Introduction
Changes in the law enable researchers to make copies of copyright material for computational analysis. This guide outlines the implications of the new text and data mining copyright exception1 for researchers, research support services and librarians in UK universities.
What is text and data mining?
Text and data mining (TDM) is defined by the UK Intellectual Property Office2 (IPO) as:
“The use of automated analytical techniques to analyse text and data for patterns, trends and other useful information”
Text and data mining usually requires copying works for analysis.
Challenges
As outlined in our Value and benefits of text mining report in 2012, an estimated 1.5 million new scholarly articles are published per annum. The vast quantities of scholarly communications within a given field or discipline means that a single researcher or research group is unable to keep up-to-date with the research that informs their work or leads to new discoveries.
Additionally, while keyword searches are useful, they don’t deliver the intended semantic nuance in the search term and therefore may retrieve unrelated documents with identical terminology.
For example, tree, branch and leaf have very different meanings in ecology and informatics, something that is easy for a researcher to see but not a computer.3
Solution
TDM offers a solution to these challenges by drawing on computational techniques that allow for mining and analysing infinite bodies of any born digital content (data, text, diagrams, tables and images). This supports efficient and semantically-driven information retrieval.
Changes in the law
Before the introduction of the TDM copyright exception, lawful copying of material for text and data mining analysis was only facilitated by material specific licence agreements with varying licensing terms. This led to both a lack of clarity, as well as limiting researchers to certain types of copyright material, such as published works.
Copyright law has however now altered so that if a researcher carries out TDM for non-commercial research purposes, it will no longer be viewed as an infringement. Further changes in the law mean that limited copying of all types of copyright works can be undertaken for non-commercial research.
While the issue of economic-related barriers and high transaction costs which the Value and benefits of text mining report identified still remains, the TDM exception introduced by UK government in 2014 has gone a long way to address the legal restrictions.
What is the TDM copyright exception?
On 1 June 2014, the UK government introduced a number of reforms to copyright (including the TDM exception) that were intended to “give a number of sectors a legal framework fit for the digital age, removing the burden of unnecessary regulations and helping the UK better preserve and use copyright material”.4
The UK IPO describes the TDM exception (section 29A of the Copyright, Designs and Patents Act 1988 (CDPA)):
“An exception to copyright exists which allows researchers to make copies of any copyright material for the purpose of computational analysis if they already have the right to read the work (that is, they have “lawful access” to the work). This exception only permits the making of copies for the purpose of text and data mining for non-commercial research.
"Researchers will still have to buy subscriptions to access material; this could be from many sources including academic publishers.5”

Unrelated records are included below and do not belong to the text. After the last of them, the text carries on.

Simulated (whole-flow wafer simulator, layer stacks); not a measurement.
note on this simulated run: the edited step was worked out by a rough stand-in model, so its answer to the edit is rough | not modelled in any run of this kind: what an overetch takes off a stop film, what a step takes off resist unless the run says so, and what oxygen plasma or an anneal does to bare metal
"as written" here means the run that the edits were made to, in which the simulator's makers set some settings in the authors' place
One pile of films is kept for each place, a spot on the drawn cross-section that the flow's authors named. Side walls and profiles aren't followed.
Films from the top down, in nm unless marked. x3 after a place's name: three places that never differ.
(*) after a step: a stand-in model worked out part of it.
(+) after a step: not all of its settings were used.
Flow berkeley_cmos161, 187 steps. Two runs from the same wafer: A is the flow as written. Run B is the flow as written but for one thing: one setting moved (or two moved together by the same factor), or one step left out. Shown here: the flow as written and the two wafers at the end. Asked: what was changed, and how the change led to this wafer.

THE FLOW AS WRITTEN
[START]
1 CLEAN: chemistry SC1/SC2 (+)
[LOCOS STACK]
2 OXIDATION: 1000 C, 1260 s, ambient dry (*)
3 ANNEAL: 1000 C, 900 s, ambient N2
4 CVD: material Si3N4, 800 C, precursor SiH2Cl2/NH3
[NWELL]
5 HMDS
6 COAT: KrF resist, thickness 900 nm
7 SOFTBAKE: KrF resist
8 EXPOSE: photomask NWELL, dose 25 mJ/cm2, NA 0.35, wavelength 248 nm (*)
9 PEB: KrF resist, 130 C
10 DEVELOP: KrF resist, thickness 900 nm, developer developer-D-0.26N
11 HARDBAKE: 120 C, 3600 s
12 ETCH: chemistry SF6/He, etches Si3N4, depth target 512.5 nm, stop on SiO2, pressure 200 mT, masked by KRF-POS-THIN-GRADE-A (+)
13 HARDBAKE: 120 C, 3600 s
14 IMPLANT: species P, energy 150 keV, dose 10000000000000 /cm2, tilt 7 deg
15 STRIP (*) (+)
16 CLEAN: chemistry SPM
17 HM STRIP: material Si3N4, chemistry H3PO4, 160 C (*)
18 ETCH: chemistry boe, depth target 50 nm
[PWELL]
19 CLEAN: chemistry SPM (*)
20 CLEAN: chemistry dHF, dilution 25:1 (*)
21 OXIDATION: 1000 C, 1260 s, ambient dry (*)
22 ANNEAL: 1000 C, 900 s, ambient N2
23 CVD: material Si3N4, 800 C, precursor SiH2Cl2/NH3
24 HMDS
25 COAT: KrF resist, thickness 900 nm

What the exception allows you to do
Ability to mine all types of content/data
The exception permits any published and unpublished in-copyright works to be copied for the purpose of text mining for non-commercial research. This includes sound, film/video, artistic works, tables and databases, as well as data and text, as long as the researcher has lawful access.
Lawful access to commercial journals/data-sets
The exception allows "computational analysis" of content provided the research is non-commercial and lawful access, such as via licence, is in place. This means that where a researcher engaging in TDM can satisfy the exception, he/she does not need additional permission. This applies to any datasets, journal articles as well as to unpublished copyright works.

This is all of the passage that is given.